Crocodile Dundee star Paul Hogan has called his 27-year-old son, Chance, “terrible” after a series of public incidents sparked concerns.
The 85-year-old actor said he is forced to remain in the US because of Chance’s behaviour and the negative attention he gets from tabloid newspapers.
The singer and chef is the only child of Hogan and his second wife and Crocodile Dundee co-star Linda Kozlowski. Chance shared a video on Instagram in January in which he was seen slurring his words while drinking wine.
He said at the time: “This is my life. This is what it’s been reduced to. Please kill me. I’m begging you.” Within moments he’d shared a follow-up video saying: “I take it all back. I am living the dream… I never want to leave this table.”
“I have business reasons and my son to stay in the States for now,” Hogan told the Today show, admitting that he would go back to Australia “tomorrow” if he did not have any constraints. “It’s where I belong,” he continued.
Asked for an update about his troubled son, Hogan said: “Alright. Better than he gets.”
He added: “He gets a lot of tabloid stuff, but he’s a terrible person because he knows they’re watching him and he puts something on for them.”
Hogan has been open about the struggles Chance has faced throughout his life, telling the Sydney Telegraph that his parents are “the only family” he has.
“I’m only living in Los Angeles because he’s not ready for me to leave,” the actor told ABC Australia in 2019. “He’s got his own friends that he grew up with and his band, they’re in LA. So the minute he’s set, or he comes with me, I’m back here. I’ve had my share of Los Angeles. I’d have come years ago if he’d have come with me.” The family are reported to live in a $3.5m house in Venice Beach, California, where Chance grew up.
Hogan has five children with his first wife, Noelene Edwards, including four sons and one daughter. The couple married and divorced twice before Hogan married Chance’s mother Kozlowski in 1990. The pair divorced in 2014.

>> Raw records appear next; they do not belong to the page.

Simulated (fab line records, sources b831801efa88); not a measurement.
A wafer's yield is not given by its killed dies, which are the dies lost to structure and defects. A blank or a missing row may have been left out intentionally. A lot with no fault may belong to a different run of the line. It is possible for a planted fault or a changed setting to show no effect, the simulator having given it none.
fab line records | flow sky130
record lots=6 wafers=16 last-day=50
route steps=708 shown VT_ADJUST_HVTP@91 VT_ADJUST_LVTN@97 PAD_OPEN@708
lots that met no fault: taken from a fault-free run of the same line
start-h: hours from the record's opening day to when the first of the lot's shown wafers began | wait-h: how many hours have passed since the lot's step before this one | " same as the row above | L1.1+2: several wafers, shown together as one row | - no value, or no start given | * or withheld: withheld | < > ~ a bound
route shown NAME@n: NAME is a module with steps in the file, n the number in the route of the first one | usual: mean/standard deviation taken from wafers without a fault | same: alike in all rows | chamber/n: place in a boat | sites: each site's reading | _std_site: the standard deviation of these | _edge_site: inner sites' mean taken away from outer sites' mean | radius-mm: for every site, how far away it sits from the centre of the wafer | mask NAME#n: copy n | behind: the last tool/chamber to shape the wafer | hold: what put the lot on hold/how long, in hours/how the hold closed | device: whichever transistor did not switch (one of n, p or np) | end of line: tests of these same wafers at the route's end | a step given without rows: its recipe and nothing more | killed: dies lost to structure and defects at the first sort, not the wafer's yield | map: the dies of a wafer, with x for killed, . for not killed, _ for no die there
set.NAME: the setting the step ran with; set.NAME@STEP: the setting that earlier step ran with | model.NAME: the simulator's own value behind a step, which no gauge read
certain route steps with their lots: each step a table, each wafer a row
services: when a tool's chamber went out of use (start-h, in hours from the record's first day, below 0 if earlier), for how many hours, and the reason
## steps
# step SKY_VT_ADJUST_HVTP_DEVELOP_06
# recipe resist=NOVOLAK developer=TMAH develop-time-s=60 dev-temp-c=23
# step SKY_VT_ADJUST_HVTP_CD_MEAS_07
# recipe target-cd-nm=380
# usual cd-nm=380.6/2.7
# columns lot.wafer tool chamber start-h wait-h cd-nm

Hogan played Michael J Dundee in the trilogy, released between 1986 and 2001, about a weathered crocodile poacher who arrives bewildered in the big city of New York.
The first film was nominated for Best Original Screenplay at the 1986 Academy Awards. The actor has repeatedly turned down offers for further sequels.
He has since starred in Australian comedy films Charlie & Boots (2009) and Strange Bedfellows (2004). He most recently starred as himself in 2020 comedy The Very Excellent Mr Dundee.